In a June 21 interview with Bloomberg El Aissami claimed that Venezuela would quadruple its oil output by the end of 2021. The oil minister further asserted that regardless of U.S. sanctions foreign investment would gush into the founding OPEC member’s petroleum industry and production would eventually recover to such a level that Venezuela would rank among the world’s four largest crude oil production nations. According to El Aissami’s Venezuela will be pumping up to two million barrels of crude oil daily by the end of 2021, which is four times greater than the 500,000 barrels per day produced during 2020.

Current circumstances, regardless of El Aissami’s assertions, indicate that the state goal is nearly impossible to achieve. OPEC’s July 2021 Monthly Oil Market Report shows that based on direct communications Venezuela pumped an average of 6330,000 barrels per day for June 2021. While this does represent a 9% increase compared to May and an impressive 67% year-over-year gain, it is still significantly less than the record 3.1 million barrels per day pumped during 1998 before Chavez came to power. Furthermore, the data released by Venezuela concerning the performance of the national oil company PDVSA is unreliable leading many analysts to rely on information from secondary sources. OPEC data from secondary sources indicate that Venezuela only produced an average of 529,000 barrels per day during June 2021, which is 16% less than the earlier number provided by Venezuela. Those numbers indicate there is a considerable way to go before petroleum production recovers to pre-crisis levels. 
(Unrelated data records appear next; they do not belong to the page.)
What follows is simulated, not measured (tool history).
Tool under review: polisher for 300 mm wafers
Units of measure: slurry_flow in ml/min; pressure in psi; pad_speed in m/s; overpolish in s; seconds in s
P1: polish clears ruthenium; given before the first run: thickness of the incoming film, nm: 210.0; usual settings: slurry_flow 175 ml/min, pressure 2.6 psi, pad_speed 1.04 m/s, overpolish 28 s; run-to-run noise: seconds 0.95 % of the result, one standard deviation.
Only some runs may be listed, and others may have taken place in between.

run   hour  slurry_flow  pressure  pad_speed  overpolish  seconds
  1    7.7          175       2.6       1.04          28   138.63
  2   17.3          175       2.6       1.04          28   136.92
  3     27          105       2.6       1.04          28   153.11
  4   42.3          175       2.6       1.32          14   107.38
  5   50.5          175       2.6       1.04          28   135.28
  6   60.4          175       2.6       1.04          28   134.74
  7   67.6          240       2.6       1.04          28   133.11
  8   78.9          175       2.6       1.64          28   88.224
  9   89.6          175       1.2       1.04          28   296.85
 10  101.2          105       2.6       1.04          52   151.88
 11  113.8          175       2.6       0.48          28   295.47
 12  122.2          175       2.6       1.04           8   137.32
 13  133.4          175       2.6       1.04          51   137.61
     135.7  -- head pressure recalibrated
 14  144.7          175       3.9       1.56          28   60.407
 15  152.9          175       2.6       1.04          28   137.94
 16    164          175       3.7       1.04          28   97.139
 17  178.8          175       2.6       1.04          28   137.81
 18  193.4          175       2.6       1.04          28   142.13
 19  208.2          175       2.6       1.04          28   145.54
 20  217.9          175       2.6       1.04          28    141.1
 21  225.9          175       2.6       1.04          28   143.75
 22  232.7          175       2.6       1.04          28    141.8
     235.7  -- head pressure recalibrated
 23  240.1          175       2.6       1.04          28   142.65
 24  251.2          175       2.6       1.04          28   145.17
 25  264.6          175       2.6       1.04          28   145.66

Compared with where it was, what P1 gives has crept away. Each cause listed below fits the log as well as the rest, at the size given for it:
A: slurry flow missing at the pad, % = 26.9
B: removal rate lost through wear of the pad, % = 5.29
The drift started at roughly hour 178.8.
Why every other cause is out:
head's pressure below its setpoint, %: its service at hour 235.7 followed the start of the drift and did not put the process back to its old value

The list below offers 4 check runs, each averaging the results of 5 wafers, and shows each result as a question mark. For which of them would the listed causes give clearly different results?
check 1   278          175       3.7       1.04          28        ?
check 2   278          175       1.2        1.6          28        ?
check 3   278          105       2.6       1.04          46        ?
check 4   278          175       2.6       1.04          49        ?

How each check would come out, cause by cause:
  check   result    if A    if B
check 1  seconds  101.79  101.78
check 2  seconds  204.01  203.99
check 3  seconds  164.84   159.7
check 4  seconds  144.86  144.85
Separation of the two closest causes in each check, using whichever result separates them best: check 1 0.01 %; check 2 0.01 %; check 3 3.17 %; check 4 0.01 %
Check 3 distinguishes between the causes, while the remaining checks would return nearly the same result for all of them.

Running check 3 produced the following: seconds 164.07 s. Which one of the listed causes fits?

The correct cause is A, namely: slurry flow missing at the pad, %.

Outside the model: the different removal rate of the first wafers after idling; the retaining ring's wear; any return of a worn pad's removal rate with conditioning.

Venezuela’s immense production decline over the last two decades is the result of strict U.S. sanctions preventing Caracas from accessing international energy and capital markets. Those restrictions are also preventing oil companies from doing business with the Maduro regime with many opting for over compliance to avoid penalties. The late-2014 oil price collapse, systematic malfeasance and endemic corruption accelerated that deterioration. Despite El Aissami’s optimism, there are signs of a long road ahead for Venezuela before any sustained recovery in oil production will occur.

A leaked PDVSA document states the national oil company believes investment of $58 billion in Venezuela’s oil industry is required to revive production to 1998 levels. That is a tremendous amount of capital which ultimately will only be obtained by courting and attracting substantial investment from major foreign oil companies. Even Russian energy supermajor Rosneft chose to sell its substantial Venezuelan assets, acquired through a series of unprofitable joint ventures with PDVSA and government loans to a Kremlin-controlled entity during 2020.

Related: Natural Gas Deficit Causes Prices To Soar

This was because of stricter U.S. sanctions, which saw Washington impose penalties on two Rosneft subsidiaries. The Russian energy supermajor took the decision despite sinking $9 billion into joint ventures with PDVSA since 2010 and incurring a significant loss on those investments. That event highlights U.S. sanctions are now a major deterrent for privately owned energy companies seeking to operate in Venezuela or conduct business with the Maduro regime.

Washington’s sanctions have also substantially amplified the logistical difficulties associated with maintaining, repairing, and refitting Venezuela’s crumbling petroleum infrastructure. Chinese engineering firms which initially committed to repairing and upgrading Venezuela’s heavily corroded refineries backed out of the deal because of their seriously dilapidated condition and lack of access to crucial parts.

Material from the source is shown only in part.